Compiling via Pandoc to .docx - changing table format

As Pandoc + Scrivener are so flexible, there are multiple places[1] you can make modifications:

  1. Use custom styles (Pandoc - Pandoc User’s Guide) and a reference document (simplest way to get specific styling).
  2. Use Compiler regex replacements with some unique editor tags.
  3. Manually injecting XML with Compiler prefix/suffix/formats, as you are doing automatically, in the .md using Scrivener.
  4. Manually injecting the XML, using a post-processing script run after Scrivener generates the markdown, but before Pandoc is called. This may give you a bit more control…
  5. Pandoc filter: this takes an abstract document and provides quite precise targeting of elements. Pandoc forum is good for getting help with filters.
  6. Custom Pandoc writer (hard!)
  7. Using a script to edit the XML in the final DOCX zip (like python-docx — python-docx 1.1.2 documentation).

Have you had tried to use custom styles, as that is much simpler (though how easy it is to trigger Word’s table styling I don’t know, I know table styles are not easy to work with). It may help to make a small sample markdown file of a minimal table, and try with pandoc directly to simplify the task before using Scrivener to bake in a final solution.

If I had your task, I would try the custom styles first, then Lua filter, then prefix/suffix or replacements, then scripting.
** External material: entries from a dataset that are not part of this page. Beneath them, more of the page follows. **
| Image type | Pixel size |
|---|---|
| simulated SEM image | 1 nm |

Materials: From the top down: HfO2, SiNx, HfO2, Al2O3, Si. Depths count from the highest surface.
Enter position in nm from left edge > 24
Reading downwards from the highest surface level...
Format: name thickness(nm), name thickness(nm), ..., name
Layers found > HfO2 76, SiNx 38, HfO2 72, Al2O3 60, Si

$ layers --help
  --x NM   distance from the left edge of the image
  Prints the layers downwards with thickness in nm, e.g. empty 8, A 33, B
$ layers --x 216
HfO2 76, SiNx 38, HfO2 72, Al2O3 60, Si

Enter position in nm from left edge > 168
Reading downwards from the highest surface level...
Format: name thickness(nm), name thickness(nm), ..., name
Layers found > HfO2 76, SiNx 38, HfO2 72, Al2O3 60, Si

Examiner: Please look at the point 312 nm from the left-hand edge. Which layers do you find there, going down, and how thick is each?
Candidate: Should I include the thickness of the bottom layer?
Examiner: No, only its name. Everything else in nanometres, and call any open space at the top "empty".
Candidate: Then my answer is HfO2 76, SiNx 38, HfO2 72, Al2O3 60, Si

As an aside, I have a Pandoc filter for indexing: Making an index? - #32 by nontroppo – this demonstrates syntax injection using a filter and works across multiple outputs so is more flexible than manual XML injection in Scrivener…

By the way, ODT XML is much easier to work with in general than DOCX XML, and using LibreOffice instead of Word to generate the final DOCX may make some of the steps a bit easier…


[1] I use pandocomatic precisely because it gives me lots of control in running extra tools at every stage of the pandoc process, keeping all steps in a single recipe.